"Abusive and Threatening language detection in Urdu"

CICLing 2021 UrduAbusive & UrduThreat track @ FIRE 2021

Task Description

With the emergence of the internet and technology, the usage of social media platforms has grown substantially. Social media platforms allow users to share their thoughts and a peculiar source of communication. However, people use these platforms to threaten someone and use abusive language on these platforms. The threat is characterized as an expression of a clear intent to cause bodily or other harm. People use language to highlight, depict, elicit, instruct, and urge to inform the nuances of themselves and their worlds, some use it for a good cause, and some use it for destructive purposes. For example, "shut your mouth, or you will see red." In this context, the word "red" might be perceived as a threat to cause injury to someone or, in the worst-case scenario, bloodshed/killing. Therefore, such references might be considered a vile aspersion. Impacts of abusive language are detrimental, ranging from short-term emotional reactions (anger, fear, self-blame, etc.) to long-term psychological effects (low self-esteem, depression, etc.), causing mental and physical health issues (sleep disorder, headache, eating disorder, etc.).

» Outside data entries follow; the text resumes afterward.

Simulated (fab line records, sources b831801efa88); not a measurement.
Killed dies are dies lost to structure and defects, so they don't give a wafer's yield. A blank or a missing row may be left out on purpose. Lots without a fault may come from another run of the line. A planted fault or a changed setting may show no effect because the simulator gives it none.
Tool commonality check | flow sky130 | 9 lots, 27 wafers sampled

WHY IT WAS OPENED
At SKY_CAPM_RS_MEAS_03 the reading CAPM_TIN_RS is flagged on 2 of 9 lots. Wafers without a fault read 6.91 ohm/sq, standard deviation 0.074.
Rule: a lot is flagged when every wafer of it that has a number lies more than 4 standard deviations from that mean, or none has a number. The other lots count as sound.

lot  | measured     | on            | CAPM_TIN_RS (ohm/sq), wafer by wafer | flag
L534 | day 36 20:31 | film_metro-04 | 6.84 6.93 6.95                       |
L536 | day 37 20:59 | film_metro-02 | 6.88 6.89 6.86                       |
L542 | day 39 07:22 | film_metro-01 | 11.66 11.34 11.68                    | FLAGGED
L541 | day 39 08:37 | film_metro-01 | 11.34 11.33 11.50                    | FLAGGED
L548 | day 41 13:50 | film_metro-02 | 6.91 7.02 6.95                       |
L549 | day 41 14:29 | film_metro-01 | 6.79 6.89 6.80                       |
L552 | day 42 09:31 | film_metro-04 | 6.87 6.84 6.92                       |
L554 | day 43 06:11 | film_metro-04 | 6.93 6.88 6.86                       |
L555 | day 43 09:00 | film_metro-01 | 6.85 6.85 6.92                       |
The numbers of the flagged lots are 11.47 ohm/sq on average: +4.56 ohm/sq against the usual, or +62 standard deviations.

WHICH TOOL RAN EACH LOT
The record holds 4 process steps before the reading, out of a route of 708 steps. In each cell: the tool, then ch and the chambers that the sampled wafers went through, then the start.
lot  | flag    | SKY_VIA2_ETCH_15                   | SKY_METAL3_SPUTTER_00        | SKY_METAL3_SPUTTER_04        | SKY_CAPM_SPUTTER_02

The Urdu language has more than 230 million speakers worldwide, with vast representation on social networks and digital media. Therefore, it is essential to propose methods that can automatically detect threatening and abusive language to avoid violence and outrageous consequences. To our best knowledge, this is the first shared task on Abusive language detection in Urdu.

We divide one task into two sub-tasks:

  1. Threatening Language Detection in the Urdu Language

  2. Abusive Language Detection in the Urdu Language

This task aims at identifying threatening and abusive language in the Urdu language on Twitter. Given a Twitter tweet, binary classification systems have to do two tasks

  • differentiate it as either threatening or non-threatening tweet,

  • differentiate it as either abusive or non-abusive tweet.